There is a 3.44% probability to get a sample average of 93 or more customers if the manager had not offered the discount.

Explanation:

Problems of normally distributed samples can be solved using the z-score formula.

In a set with mean
\mu and standard deviation
\sigma, the zscore of a measure X is given by


Z = (X - \mu)/(\sigma)

After finding the Z-score, we look at the z-score table and find the p-value associated with this z-score. This p-value is the probability that the value of the measure is smaller than X. Subtracting 1 by the pvalue, we This p-value is the probability that the value of the measure is greater than X.

In this problem, we have that:

A small hair salon in Denver, Colorado, averages about 82 customers on weekdays with a standard deviation of 16. This means that
\mu = 82, \sigma = 16

She reports that her strategy has worked since the sample mean of customers during this 7 weekday period jumps to 93. What is the probability to get a sample average of 93 or more customers if the manager had not offered the discount?

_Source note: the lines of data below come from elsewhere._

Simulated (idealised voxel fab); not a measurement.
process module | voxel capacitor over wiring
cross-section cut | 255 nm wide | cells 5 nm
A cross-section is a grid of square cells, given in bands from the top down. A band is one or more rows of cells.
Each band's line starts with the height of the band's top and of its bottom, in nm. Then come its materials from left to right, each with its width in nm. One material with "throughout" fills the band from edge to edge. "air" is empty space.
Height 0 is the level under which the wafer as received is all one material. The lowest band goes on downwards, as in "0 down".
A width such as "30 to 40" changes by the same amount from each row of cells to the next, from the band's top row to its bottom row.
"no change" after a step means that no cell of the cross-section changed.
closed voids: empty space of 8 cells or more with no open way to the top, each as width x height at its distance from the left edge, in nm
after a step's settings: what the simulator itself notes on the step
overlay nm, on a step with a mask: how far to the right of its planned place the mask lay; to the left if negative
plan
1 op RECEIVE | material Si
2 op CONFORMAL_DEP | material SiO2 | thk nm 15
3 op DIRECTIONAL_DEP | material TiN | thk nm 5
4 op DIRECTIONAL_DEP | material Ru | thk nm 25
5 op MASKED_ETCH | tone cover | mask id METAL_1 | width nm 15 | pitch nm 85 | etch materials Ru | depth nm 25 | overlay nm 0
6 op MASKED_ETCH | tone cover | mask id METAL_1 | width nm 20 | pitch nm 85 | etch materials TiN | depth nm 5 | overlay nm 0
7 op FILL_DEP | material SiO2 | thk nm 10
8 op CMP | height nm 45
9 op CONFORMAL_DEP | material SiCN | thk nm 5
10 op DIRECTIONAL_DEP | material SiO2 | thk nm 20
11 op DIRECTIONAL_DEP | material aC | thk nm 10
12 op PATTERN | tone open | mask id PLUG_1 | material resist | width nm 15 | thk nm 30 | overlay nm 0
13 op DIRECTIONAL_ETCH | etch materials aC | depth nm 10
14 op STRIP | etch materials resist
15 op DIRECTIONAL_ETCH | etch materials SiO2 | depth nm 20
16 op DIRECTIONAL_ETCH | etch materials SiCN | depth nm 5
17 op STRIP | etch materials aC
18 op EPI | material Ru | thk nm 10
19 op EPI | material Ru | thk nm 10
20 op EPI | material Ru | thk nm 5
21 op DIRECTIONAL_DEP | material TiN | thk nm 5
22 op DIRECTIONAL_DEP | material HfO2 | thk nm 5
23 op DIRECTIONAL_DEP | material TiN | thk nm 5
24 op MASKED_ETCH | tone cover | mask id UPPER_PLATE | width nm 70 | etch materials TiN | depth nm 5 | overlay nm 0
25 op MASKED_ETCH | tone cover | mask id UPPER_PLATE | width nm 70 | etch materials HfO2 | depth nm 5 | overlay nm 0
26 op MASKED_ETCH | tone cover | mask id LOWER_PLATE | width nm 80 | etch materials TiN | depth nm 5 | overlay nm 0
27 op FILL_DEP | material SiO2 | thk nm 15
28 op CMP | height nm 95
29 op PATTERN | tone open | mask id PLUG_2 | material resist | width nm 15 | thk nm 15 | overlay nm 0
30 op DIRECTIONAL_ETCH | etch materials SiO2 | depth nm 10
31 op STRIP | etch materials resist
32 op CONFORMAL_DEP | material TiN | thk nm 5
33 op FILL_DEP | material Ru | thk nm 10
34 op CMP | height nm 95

This is 1 subtracted by the pvalue of Z when X = 93.

We also have to find a standard deviation of the sample(that is, the 7 days), so:


s = (\sigma)/(\sqrt(7)) = (16)/(\sqrt(7)) = 6.05


Z = (X - \mu)/(\sigma)


Z = (93-82)/(6.05)


Z = 1.82


Z = 1.82 has a pvalue of 0.9656.

This means that there is a 1-0.9656 = 0.0344 = 3.44% probability to get a sample average of 93 or more customers if the manager had not offered the discount.